Finally in October 2014 the time had come: On Friday I rode to the farm, made sure that my grey was taken care of and helped to set up the obstacle-course. The next day we started in groups of three. First the horses were sent through the “Dualgassen” (dual lanes – concept of Michael Geitner –added by translator) to warm up. Then they were shown the various obstacles, this first time with halter and rope of course. We started with the wooden bridge, that my horse crossed, hardly hesitating. However, Corazon was very sceptical about the flapping curtain created with pool-noodles and balloons. After much coaxing he gathered his courage and stormed through – lots of praise and right away another go.
At this second attempt, it went a lot better and much calmer. Then came a tarp with balloons, and although he carefully felt his way, one balloon popped loudly and it gave him a real scare. Nevertheless he didn’t run away, only jerked and jumped once. He was calmed down easily. The tunnel, which appeared rather wobbly, and the tarp curtain didn’t really pose a problem. He followed obediently through these two obstacles. Then we had to take a run-up to jump the cavaletti and slow down immediately to manoeuvre the slalom. That again went great and Corazon received lots of praise and a treat.
Gradually he started to like the whole thing. At the end there was hoop made from pool noodles, which the horses had to jump through. My “honey” thought this was really scary and had to sniff the whole thing extensively and snorted loudly. Jumping through this – no way! Therefore the hoop was taken apart at the bottom, so that we could walk through normally, first I lead by good example and had my horse following. We made it. Great, more praises and the first session was over.
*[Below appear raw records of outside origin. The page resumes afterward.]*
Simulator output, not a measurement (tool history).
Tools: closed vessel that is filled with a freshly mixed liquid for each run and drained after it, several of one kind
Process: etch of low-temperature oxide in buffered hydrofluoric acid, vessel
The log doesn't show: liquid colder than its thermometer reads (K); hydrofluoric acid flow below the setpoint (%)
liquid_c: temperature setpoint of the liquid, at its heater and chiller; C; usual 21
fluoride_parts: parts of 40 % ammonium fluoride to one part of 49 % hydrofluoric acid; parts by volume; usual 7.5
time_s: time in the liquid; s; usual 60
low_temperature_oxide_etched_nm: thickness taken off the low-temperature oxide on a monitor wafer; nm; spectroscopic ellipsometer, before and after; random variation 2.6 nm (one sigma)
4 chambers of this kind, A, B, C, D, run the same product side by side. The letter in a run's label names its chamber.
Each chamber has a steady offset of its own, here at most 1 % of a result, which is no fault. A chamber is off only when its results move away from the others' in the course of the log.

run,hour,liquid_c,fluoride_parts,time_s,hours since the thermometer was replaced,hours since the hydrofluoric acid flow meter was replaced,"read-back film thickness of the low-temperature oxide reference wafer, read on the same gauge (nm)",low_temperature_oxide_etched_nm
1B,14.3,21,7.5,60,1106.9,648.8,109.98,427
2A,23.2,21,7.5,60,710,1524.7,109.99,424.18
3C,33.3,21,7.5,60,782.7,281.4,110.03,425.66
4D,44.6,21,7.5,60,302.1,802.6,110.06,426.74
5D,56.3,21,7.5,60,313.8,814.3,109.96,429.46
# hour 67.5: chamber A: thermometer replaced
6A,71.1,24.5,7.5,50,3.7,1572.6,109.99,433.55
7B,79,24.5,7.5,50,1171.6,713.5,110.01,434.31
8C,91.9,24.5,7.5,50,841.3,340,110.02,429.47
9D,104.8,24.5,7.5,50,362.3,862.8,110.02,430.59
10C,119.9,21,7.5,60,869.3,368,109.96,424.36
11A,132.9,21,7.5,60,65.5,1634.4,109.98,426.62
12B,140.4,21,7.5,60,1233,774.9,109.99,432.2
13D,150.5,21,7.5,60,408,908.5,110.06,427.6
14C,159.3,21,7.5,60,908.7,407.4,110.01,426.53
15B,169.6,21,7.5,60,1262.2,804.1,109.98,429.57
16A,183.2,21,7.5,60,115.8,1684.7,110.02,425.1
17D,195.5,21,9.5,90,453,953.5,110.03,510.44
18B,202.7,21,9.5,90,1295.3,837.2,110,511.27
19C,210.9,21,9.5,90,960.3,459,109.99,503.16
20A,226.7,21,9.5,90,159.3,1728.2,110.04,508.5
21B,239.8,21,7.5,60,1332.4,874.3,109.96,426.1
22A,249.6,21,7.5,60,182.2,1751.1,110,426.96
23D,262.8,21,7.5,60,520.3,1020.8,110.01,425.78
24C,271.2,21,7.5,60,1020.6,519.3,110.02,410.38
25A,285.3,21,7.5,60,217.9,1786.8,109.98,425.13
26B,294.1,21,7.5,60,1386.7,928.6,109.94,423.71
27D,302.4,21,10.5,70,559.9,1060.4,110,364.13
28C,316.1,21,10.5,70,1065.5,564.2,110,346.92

During the second and third session we finally managed to jump through the hoop, and the other obstacles were practiced again, or were more refined or became more difficult. For example the wooden bridge was turned into a see-saw. And we shouldn’t lead the horses anymore, but should pass the obstacles and send the horses through only by body language.

During the last session everybody showed off what they learned. And as everything went really well previously, I took off my horse’s halter, gave my camera to the instructor and asked her to take some pictures. First we did a practice walk and then we speeded up: the bridge, then gaiting through the flapping curtain, somewhat slower through the balloons, cantering through the tunnel and the tarp curtain, jumping the cavaletti, slowing down and moving the horse through the slalom only with hand signs and turning the shoulder in an out, cantering again for jumping through the hoop. Great, we made it!

My horse received a treat and I was happy for the praise from the instructor, who was really impressed by the two of us. Although my Fino was more scared by the obstacles than most of the other horses (Hafling, Quarter, Norwegian and Paint horses attended, as well as a Connemara pony), his trust overcame his fear, he kept his focus on me and Fino-typical tried hard to do everything right. I was very proud of my great brave pony!
After this experience, I can only say: “Horse-Agility? Is great … I can only recommend it!” Myself and my Fino had lots of fun, my little grey outgrew himself and for me it was a good opportunity to improve the communication with my horse and work on my body-language.